San Luis Obispo City Council approved an ordinance on Nov. 9 that will allow the Winter Evening Hours Program at Cerro San Luis National Reserve, also known as Madonna Mountain, to remain in place. This program will enable cyclists and hikers to apply for permits that will grant them access to 4.9 miles of the trail after dark.
The vote was 3-2 in favor of keeping the program.
“This [the Evening Hours Program] allows this one particular 118-acre open space to stay open for an additional, approximately two and a half hours, for about four months out of the year when there is no daylight savings time,” City Councilwoman Michelle Shoresman said.
Councilmembers Andy Pease and Shoresman, along with Mayor Erica Stewart voted in favor of the program while Jan Marx and Carlyn Christianson opposed the program’s approval.
“We have a lot of common ground as council members, so this is one where we’ve been pretty divided,” Pease said. “So, I honestly didn’t know which way the council would go in terms of the permanence of the program.”

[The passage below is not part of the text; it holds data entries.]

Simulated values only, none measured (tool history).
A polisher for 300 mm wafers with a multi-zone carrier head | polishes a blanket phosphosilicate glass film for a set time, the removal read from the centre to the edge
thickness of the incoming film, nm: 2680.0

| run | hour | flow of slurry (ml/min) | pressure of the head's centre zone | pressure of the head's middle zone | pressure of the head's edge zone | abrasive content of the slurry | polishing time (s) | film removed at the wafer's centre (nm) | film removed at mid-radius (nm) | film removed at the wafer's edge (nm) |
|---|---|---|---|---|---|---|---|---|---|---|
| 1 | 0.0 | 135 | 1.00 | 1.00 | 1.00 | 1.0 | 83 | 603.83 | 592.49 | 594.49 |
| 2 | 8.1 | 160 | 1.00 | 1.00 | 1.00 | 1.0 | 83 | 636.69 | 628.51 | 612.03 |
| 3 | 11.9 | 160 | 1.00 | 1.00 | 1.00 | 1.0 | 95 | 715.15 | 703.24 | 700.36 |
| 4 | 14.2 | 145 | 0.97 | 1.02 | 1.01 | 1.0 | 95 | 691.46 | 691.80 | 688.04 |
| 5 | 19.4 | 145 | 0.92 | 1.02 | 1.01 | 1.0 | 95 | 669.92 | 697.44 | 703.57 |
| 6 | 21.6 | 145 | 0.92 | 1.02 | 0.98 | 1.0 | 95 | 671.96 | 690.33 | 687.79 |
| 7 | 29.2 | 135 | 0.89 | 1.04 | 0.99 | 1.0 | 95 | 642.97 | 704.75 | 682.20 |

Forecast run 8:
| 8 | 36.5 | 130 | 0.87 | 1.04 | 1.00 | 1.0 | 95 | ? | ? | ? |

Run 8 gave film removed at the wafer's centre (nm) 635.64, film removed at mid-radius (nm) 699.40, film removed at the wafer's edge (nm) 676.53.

Shoresman said the impact of the program will benefit community members who can’t afford a gym membership or access open space during the day because of their job.
Pease said that those who were opposed to the program in the vote were primarily concerned with its environmental implications.
An environmental checklist form shared by the city stated that the project would have no significant impact on the environment.
“Dusk and early evening is kind of the prime time for [animals] to be out and about and so there was concern that having folks out there during evening hours would be disruptive to them,” Pease said. “I think the whole community really treasures open space and we feel that the evening hiking is an opportunity to connect with our natural environment in a really respectful way.”
The winter evening hours program was first introduced in 2018 as a pilot program; the council’s recent vote will make the program permanent.
With the program in place, the city is allowed to issue 65 permits per day. According to city officials, 2,747 permits were issued in the 2019-2020 season and 2,702 were issued in the 2020-2021 season. Pease added that December tends to be the most popular month for hikers to access the trail after-hours.
The city has scheduled a second reading and final adoption of the policy for tomorrow and there will then be a 30-day period required to pass before the ordinance goes into effect. The earliest date the winter evening hour program can begin will be Dec. 17. Between now and Dec. 17, hikers and cyclists are allowed to be on the trail until one hour after sunset.
With the Evening Hours Program in place, those who want to explore the trail in the evening will have the ability to apply for their permit digitally each time they’d like to gain access to the trail in the evening. For groups of hikers, each person in the party will need to procure a permit.